Upon the Federation of Australia in 1901 and under the powers of the Commonwealth Constitution, the new Federal Government assumed responsibility for immigration in place of the individual States and Territories.
Attitudes of the time led to Australia's infamous "White Australia" policy, under which immigration officers were able to demand that an intending immigrant sit a test in a European language of the officer's choosing before being allowed to enter Australia. This policy was officially ended in 1966.
Policy has changed significantly over the last century. Although it is generally recognised that any country has the right to decide who should be allowed to enter its jurisdiction, Australia now adopts a policy that is non-discriminative and it is fair to say that Australia today is a truly multi-cultural society with a resulting richness and diversity.

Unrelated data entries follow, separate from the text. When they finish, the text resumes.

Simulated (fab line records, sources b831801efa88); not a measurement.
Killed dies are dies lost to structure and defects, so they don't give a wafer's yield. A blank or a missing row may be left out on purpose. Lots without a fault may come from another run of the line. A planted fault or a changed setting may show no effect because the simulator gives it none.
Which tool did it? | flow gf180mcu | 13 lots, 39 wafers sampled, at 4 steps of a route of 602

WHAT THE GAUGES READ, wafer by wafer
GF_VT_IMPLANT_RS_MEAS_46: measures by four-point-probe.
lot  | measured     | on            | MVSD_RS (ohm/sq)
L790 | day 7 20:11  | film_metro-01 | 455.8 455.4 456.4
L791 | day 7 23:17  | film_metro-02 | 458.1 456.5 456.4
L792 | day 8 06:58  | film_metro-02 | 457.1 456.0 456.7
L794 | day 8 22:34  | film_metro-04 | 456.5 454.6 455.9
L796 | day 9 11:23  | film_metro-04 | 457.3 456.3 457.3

The framework for Australia's current immigration policy is mainly the Migration Act 1958 (the contents have changed significantly over the years), the Migration Regulations 1994, the Australian Citizenship Act 1948, Gazette Notices published by the Immigration Minister, and the Procedure Advice Manuals (PAMs). For a full list of applicable legislation click here - the underlying legislation can be obtained by clicking here. Amongst other things, the legislation and the regulations set out the basis for the controls to be exercised over the entry of non-citizens into Australia, the detention and/or removal of unlawful non-citizens, the procedures for appeal and review of the refusal to grant a visa to an intending immigrant, and the fees and procedures to be adopted when applying for each category of visa.